Remember A Charity, the 140-charity consortium that encourages people to consider leaving a gift to charity in their will, has launched a new campaign to target professional will providers.
The campaign focuses on the importance of will providers' clients knowing all the options available to them when writing or updating their will. The campaign's theme is "Without you, your clients will never know all the choices available to them".
The consortium aims to help professionals give clients the option to leave a gift to their favourite charity.
The campaign gets underway this month with adverts in two 2010 directories frequently used by will providers: The Law Society Gazette's Charity Appeals Directory and The Probate Yearbook.

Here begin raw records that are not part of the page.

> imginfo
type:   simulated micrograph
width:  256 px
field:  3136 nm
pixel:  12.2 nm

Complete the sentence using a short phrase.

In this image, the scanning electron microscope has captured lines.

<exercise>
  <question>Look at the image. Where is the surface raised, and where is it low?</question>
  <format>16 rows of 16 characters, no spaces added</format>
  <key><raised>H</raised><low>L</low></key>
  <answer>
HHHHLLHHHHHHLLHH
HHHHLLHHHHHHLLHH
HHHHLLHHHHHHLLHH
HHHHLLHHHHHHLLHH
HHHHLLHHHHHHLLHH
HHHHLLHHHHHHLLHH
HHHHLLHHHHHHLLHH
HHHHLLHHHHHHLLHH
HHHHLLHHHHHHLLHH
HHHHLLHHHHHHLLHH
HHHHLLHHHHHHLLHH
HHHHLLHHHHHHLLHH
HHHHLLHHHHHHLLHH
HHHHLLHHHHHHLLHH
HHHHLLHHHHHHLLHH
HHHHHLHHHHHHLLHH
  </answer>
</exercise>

The adverts have been developed by strategic creative agency Touch DDB. The advert suggests that "If you don't mention charity, we’re almost invisible", and asks the will provider to "Help their clients see us [charities] as an option".
Remember A Charity commissioned research among solicitors and will writers to inform its campaign. Amongst other findings, the research found a definite correlation between the average proportion of wills including a charitable gift and the prompting of clients to consider a charitable gift by the will provider.
The campaign forms the basis of a new range of activity supported by a dedicated campaign staff member who will be responsible for maximising the influence of the campaign with this group. Remember A Charity will be measuring the success of the campaign by annual tracking of will providers’ attitudes and behaviours to charitable gifts in wills, in particular the frequency of solicitors and will writers prompting their clients.
Stephen George, Chair of Remember A Charity and Development Director for Legacies at NSPCC said: "This is an exciting new phase of our work with a key group of people who can make a real difference to donors and charities. Working with will providers and helping them give choice to clients is good for them, their customers and our causes."